On Monday, we posted a quick look at how many people can simply work better at improve their work-life balance. The Entrepreneur article we quoted was pushing for firms to create a culture than engenders work-life balance. A crucial part of their argument is that a good number of people don’t just feel like they have to work long hours, but that, on some level, they actually want to.

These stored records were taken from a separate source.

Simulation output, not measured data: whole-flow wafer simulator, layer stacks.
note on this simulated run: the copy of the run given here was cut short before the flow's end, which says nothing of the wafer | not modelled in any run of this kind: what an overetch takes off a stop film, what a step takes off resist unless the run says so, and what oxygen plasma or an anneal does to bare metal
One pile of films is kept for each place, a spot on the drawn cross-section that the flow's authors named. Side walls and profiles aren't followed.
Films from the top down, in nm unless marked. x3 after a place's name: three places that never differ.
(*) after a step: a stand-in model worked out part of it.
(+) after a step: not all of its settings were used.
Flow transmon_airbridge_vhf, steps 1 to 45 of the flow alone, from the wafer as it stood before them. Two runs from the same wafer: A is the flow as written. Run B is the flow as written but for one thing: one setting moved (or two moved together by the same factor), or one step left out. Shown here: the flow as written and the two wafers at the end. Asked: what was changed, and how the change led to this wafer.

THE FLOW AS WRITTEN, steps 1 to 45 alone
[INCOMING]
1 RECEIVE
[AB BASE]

Talk to anyone in their twenties who has come out of university. Chances are, they’ll know someone who doesn’t just work long hours, they actually want to do so. Working long hours and looking stressed in a corporate office has adopted a meme status among Generation Z-ers. For them, it’s not the exception, it’s the rule. If they’re not frantically typing at their desk at 7.30pm, they don’t feel like they’re making progress or doing what ‘should’ be done. They need to fulfil the archetype of the ambitious young professional. It’s possible to even hear debates between some of them arguing over who has worked the most hours, as if it’s a source of pride, with no reference to whether what they actually did in those hours was of any real value to themselves or to the firm. It’s almost come to be accepted that it’s just what young professionals in their twenties do, in a similar way to the belief that they move to London because that’s where the opportunities are. Our review of Disrupted noted Dan Lyons’ recognition that some workers are so captivated by their career prospects, their personal narrative or that of the company they work for, that they don’t realise they’re being exploited.
It could be argued, and it often is, that this is because the jobs market is so competitive. There is certainly a perception for Generation Z-ers that the relentless struggle to get a graduate job is only the first battle of a long campaign. They then have to keep their job, and distinguish themselves. A private life, family, and balance are casualties. There is a story among trainee solicitors word of one of their number at a Magic Circle law firm who received an email requesting a near-immediate report whilst she was sat on a beach in Thailand.
However, we have been told for many years that demand, not supply, is the issue. The phrase ‘War for Talent’ came about to describe the need for firms to compete for a shrinking talent pool of highly skilled employees. It was used as a rationale for top firms in sectors such as law and professional services to promise development and work-life balance to their potential recruits, as well as generous salary packages. However, this just doesn’t seem to chime with the practice of firms who ruthlessly sift through thousands of applicants, and are more than happy to cut even those who are successful if they suffer a lull in performance in their training period. It also doesn’t chime with the perceptions among Generation Z-ers that they need to work long hours in order to succeed. Perhaps the War for Talent simply became moot once the financial crisis took hold. There seems to be confusion on both sides about the general balance of supply and demand.
Objectively, we may see long hours and overwork as a problem. To many of those actually doing it, it’s seen as a rite of passage and a modern requirement. As Narayanaswamy makes clear, it’s not right for business and it’s not right for people’s health, and some reflection is needed across the board.